Asleep & Gassy

They really should be televising the court case.

For the 3rd time in 4 days the defendant fell asleep during the trial.

There are reports going around that the courtroom was cleared by the defendant farting in his sleep.

Your GOP presidential candidate, ladies and gentlemen!

The sad part about the news of the day is that you really can’t be sure what is true and what might be exaggerated.

Yet, this particular story?

Most certainly sounds true. There was a clip of a meeting in the White House where poor Diane Feinstein was seated next to Donny Dumps in his Depends and the microphone picked up the sound.

A split-second later, Feinstein, who wasn’t really all there at that point in her career, turns and flashes a look of pure disgust.
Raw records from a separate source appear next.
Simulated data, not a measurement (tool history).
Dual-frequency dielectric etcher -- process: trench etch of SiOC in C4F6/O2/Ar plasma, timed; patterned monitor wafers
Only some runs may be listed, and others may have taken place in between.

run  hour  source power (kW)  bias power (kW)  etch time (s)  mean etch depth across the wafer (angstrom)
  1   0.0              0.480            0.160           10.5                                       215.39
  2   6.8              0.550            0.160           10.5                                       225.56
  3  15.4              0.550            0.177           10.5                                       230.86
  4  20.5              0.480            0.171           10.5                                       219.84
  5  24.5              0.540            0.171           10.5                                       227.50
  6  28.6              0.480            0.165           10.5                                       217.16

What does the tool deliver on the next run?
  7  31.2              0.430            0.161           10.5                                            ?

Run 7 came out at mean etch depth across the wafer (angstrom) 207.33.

As the courtroom drama of the day ended, the defendant stepped in front of the microphone and made the case for lifting the gag order so that he could attack the jurors, I guess.

Those poor jurors are in some serious trouble. Their names haven’t been released but their professions, hometowns and ages have been made public.

A man set himself on fire outside the courtroom to protest the case against the flatulence king of the party.

Do you think the jurors are going to be safe?

A couple have quit already.

As insane as all of this is, it is also truly sad…

…America has devolved into an absolute mess.

Once again, there are people who are going to disappear into the voting booth and pull the lever next to his name…

…that is if all of his lawyers don’t quit because they can’t sit at the table next to him.